But really, when people say “networking,” they’re talking about meeting new people who work in the same industry that they do. In normal parlance, this could be called “making friends.”
Although networking is essential for every career path, as someone working in nonprofits, I’ve relied heavily on my circle of friends. I have not only gotten jobs through my connections; I’ve also been able to get feedback on strategy, insight into donors, and critical introductions to program partners. Likewise, I have shared job opportunities, referred consultants, and offered advice to others. By prioritizing networking, I’ve been able to establish myself as an industry expert.
This doesn’t mean that I spend all my free time at staid “networking events” and happy hours. Instead, I try to take advantage of natural opportunities to connect with people in my field and develop more meaningful relationships. Here are a few fresh networking ideas that I’ve found most successful.
1. Start Internally
If you’re like me, you work with a lot of smart people—but if you’re like me, you’re the only one who performs certain functions at your job. But that doesn’t mean that you can’t network with colleagues. Sure, they may not be able to provide insight and advice about how you can improve in your specific role, but they likely have skills and contacts that you could benefit from.
For example, as a fundraiser, I can learn a lot about relationship management and cultivating partners from my policy and lobbying cohorts. So, I make sure to attend any trainings they have and schedule time to grab coffee or lunch whenever our schedules allow. Along the same lines, I’ve learned the most valuable information about strategic planning and evaluation methods from my program colleagues.
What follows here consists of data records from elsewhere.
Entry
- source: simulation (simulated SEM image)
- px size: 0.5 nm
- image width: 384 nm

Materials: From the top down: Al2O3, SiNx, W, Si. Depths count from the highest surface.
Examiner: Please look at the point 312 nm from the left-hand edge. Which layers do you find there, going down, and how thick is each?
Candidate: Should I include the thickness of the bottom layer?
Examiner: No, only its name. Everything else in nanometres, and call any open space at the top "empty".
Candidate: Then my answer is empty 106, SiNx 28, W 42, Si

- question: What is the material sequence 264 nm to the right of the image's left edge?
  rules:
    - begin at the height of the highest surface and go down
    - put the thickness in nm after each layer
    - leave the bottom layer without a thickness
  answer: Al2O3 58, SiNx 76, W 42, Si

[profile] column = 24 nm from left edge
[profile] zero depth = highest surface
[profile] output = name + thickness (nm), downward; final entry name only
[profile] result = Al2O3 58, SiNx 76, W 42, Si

And to make sure things don’t get one-sided, I repay the favor by hosting fundraising trainings and prepping staff for donor meetings.
2. Rethink Conferences
Summer is jam-packed with conferences and annual meetings. But rather than think about these events as opportunities to learn, also consider what you can teach. While I’m attending a workshop or panel, for example, I try to think about how I can help each attendee in the room. Either I can ask a smart question during the Q&A time, or I can follow up with individuals afterward and offer my resources.
Just last week, I attended a seminar. When it ended, I approached one woman and offered to put her in touch with nonprofit writing opportunities. I offered to help another attendee put together a social media plan that would particularly target young activists. I was able to make some great contacts in organizations with which I would love to work someday, and I immediately positioned myself as a problem solver rather than a time waster.
3. Introduce Yourself to Your Heroes
OK, I’m not suggesting that Bill Gates is going to return your calls (trust me, I’ve tried). But your peer at that organization with the program you really admire? He or she just might.
I recently reached out to an organization that my nonprofit works with very closely. I attended its annual event and thought it was a great model for what I’m hoping to establish at my organization. Rather than being concerned about competition, my fellow fundraiser was flattered to hear from me and spent a good 60 minutes graciously explaining the evolution of the event and the resources she needed from her leadership team to make it happen.
In fact, I’ve had these meetings fairly regularly and have only encountered extreme generosity and a desire to help (and yes, it’s resulted in a couple of great job opportunities as well!).
I hope these ideas help you break out of your networking rut and make some connections that can truly transform your career. Relationships can make our lives and our careers fulfilling, so don’t be scared to reach out and establish a real connection.